Physical Data Design [ ALLBASE/SQL Performance Guidelines ] MPE/iX 5.0 Documentation
ALLBASE/SQL Performance Guidelines
Physical Data Design
Physical data design means the arrangement of data inside tables, which
reside in DBEFiles, and the arrangement of DBEFiles in DBEFileSets. This
section includes the following topics:
* Creating DBEFileSets.
* Creating DBEFiles.
* Creating Tables.
* Initial Table Loads.
* Unloading Data.
* Unloading and Reloading to Avoid Indirect Rows.
* Unloading and Reloading to Remove Overflow Pages.
* Tips on Deletions from Tables.
Additional information relating to physical design is found in the
section "Load Balancing" in the chapter "Guidelines on System
Administration." You may also find it useful to review the "Physical
Design" chapter in the ALLBASE/SQL Database Administration Guide.
Creating DBEFileSets
DBEFileSets are logical groupings of DBEFiles. DBEFileSets are also the
logical home of tables, which are always created in a particular
DBEFileSet. The following guidelines offer suggestions on how to
distribute tables among DBEFileSets.
Avoiding the SYSTEM DBEFileSet for User Data.
Although you can create user-defined tables in the SYSTEM DBEFileSet, it
is recommended that you create new DBEFileSets to keep user data separate
from system catalog data to facilitate maintenance and performance
tuning. Here are the reasons why:
* System catalog data is accessed frequently. If user data is kept
in the SYSTEM DBEFileSet, then the pages used for system data
become intermingled with the pages used for user data. If
ALLBASE/SQL needs to access a system page that physically resides
near the end of the DBEFileSet, then it must first look through
all the page table pages that come before it. The average time to
access a particular system page increases because of the extra
data stored within the DBEFileSet.
* Sometimes ALLBASE/SQL uses pages in the SYSTEM DBEFileSet for
temporary space. If this space is not available, processing will
terminate in an unsuccessful state. Mixing user and system data
makes it more likely that temporary space will not be available
when needed. See the section "Temporary Space in SYSTEM" in the
chapter "Guidelines on System Administration."
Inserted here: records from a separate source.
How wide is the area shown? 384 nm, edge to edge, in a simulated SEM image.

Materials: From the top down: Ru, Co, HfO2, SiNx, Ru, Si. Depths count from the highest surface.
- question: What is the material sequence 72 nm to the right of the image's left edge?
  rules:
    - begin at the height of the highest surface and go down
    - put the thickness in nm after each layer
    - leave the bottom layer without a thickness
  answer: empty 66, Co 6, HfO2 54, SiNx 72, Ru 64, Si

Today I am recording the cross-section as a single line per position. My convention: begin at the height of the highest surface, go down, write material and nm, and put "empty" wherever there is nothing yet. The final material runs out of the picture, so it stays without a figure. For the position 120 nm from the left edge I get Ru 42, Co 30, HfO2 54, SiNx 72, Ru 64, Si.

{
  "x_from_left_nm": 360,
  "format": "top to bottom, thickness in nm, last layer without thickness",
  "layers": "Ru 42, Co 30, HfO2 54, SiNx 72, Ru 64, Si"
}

* Grouping tables in separate DBEFileSets allows you to identify the
space requirements for particular tables. If you store all tables
in the SYSTEM DBEFileSet and the DBEFileSet runs out of space, it
will be difficult to tell how fast each table is growing. It will
also be harder to determine which table's update or insert
operation caused the system to run out of space.
In particular, you should avoid creating hash structures in the SYSTEM
DBEFileSet.
Placing Large Tables in Separate DBEFileSets.
You should place tables larger than 1000 pages in their own DBEFileSets.
When more than one table is stored in the DBEFileSet, the pages of
DBEFiles in the DBEFileSet become a mixture of pages from the different
tables. In doing a sequential scan, if ALLBASE/SQL needs to access a
data page that physically resides near the end of the DBEFileSet, it must
first look through all the page table pages that come before it. The
average time to access a data page thus increases because of the extra
data stored within the DBEFileSet. The time increases severely when
several large tables are stored in the DBEFileSet.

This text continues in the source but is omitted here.